FASHION designing is one of the most lucrative businesses worldwide, but few people understand the “ins and outs”of the industry.
The Pepperpot Magazine sat down with Karen Hughes, a Fashion Designing Teacher, at one of the country’s leading arts schools, the E.R. Burrowes School of Art.
Born in the ancient county of Berbice, Karen always had a love for fashion since she was a teenager.
“I had no knowledge that I was a fashion designer. I was just dabbling in stuff at a young age, but my mom is the person who saw it. She was the one who told me when I became a single parent and I was looking for something to do, a career of choice and she mentioned, why don’t you take up fashion designing?” Hughes told the Pepperpot Magazine.
Coupled with being a single parent, Karen recalled that she lost her job and began classes in textile- making on her way to developing her career.

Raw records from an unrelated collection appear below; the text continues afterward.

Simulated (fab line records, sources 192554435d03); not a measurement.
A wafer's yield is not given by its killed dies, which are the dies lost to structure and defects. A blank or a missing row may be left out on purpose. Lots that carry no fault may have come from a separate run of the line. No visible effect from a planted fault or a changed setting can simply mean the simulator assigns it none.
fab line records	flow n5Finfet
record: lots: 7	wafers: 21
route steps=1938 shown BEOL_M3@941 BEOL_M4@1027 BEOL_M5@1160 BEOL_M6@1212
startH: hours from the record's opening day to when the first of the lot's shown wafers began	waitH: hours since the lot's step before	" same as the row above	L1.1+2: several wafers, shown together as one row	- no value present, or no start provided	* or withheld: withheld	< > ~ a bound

“My mom encouraged me to buy a sewing machine, but instead, I purchased a washing machine, but since I was already working, I did not have the patience to sew. However, three months after I lost my job, I decided to give it a try. This was in the late ’90s. Thereafter, I migrated to Barbados and attended college where I perfected my talent after three years,” Hughes told the Pepperpot Magazine.
Hughes recalled the first time she sewed her first piece, she had no idea but conceptualised that she wanted her seams to be straight and present a neat finish.
Motivation to move forward despite challenges
“At one time, I said I am going to sell out everything. I am going to finish with my career, but my passion grew when I went to college and discovered ‘Pattern Making,’ which is the technical side of fashion,” she said.
According to Hughes, she likened it to building a house; pattern-making is the plan for the best fashion creations.
“When I went to college, in my mind I thought I would have learnt the basics of sewing, not realising that it is more expansive than I realised. I had to learn things like the history of fashion, fashion illustration, political science, ethics and citizenship, Maths, English and more,” Hughes explained.
Hughes recalled that she would supplement her income by making food items for sale during her times of discouragement and despondency.
She noted during her interview that she was a household name in the fashion industry as a result of her exposure to the fashion world through tradeshows and the like, even on the international scene.
The ever-evolving fashion industry
Hughes lamented on the fact that in the fashion world, styles and technics improve consistently.
“Whenever persons bring clothing to me for alteration, I normally pay keen attention to the finishing of the garments, because everyone is trying to improve all the time, to raise the standard, raise the bar, because in the fashion industry, you want to stay unique, that is the way I think all designers should go,” Hughes told the Pepperpot Magazine.
She emphasised that as a designer, your finishes play a very important role.
“In the fashion industry, there are different body types…this is where you as a designer stand apart from a seamstress…it is your responsibility to bring out the shape in that person and make them look good,” Hughes emphasised.
She explained that her mission is to help young fashion designers understand that there are certain fundamentals in the fashion industry that you should upkeep to go forward.
According to her, one should follow the simple rules of garment construction; these include a neat finish, lining of the garment and the right colour thread on the garment.
The most important thing that distinguishes her as a designer, she said, is the fact that she is proud to showcase her own clothing.
According to Hughes, sometimes it might not be possible to wear her clothing, but she would wear her accessories. This, to her, speaks a message and makes an emphatic and profound statement.
The fashion designer noted that she is always working on a collection. She noted that creativity is very critical to cushion the effects of financial challenges.
This, she noted, is very helpful to combat the challenges that most creative artists face countrywide, since most creative careers aren’t lucrative and do not create financial sustainability for the artists.
Additionally, she added that she uses the classroom to keep her dream, as she lectures to young fashion designers.
In pursuing her dreams, Hughes says that she is always looking for opportunities and meeting the right people.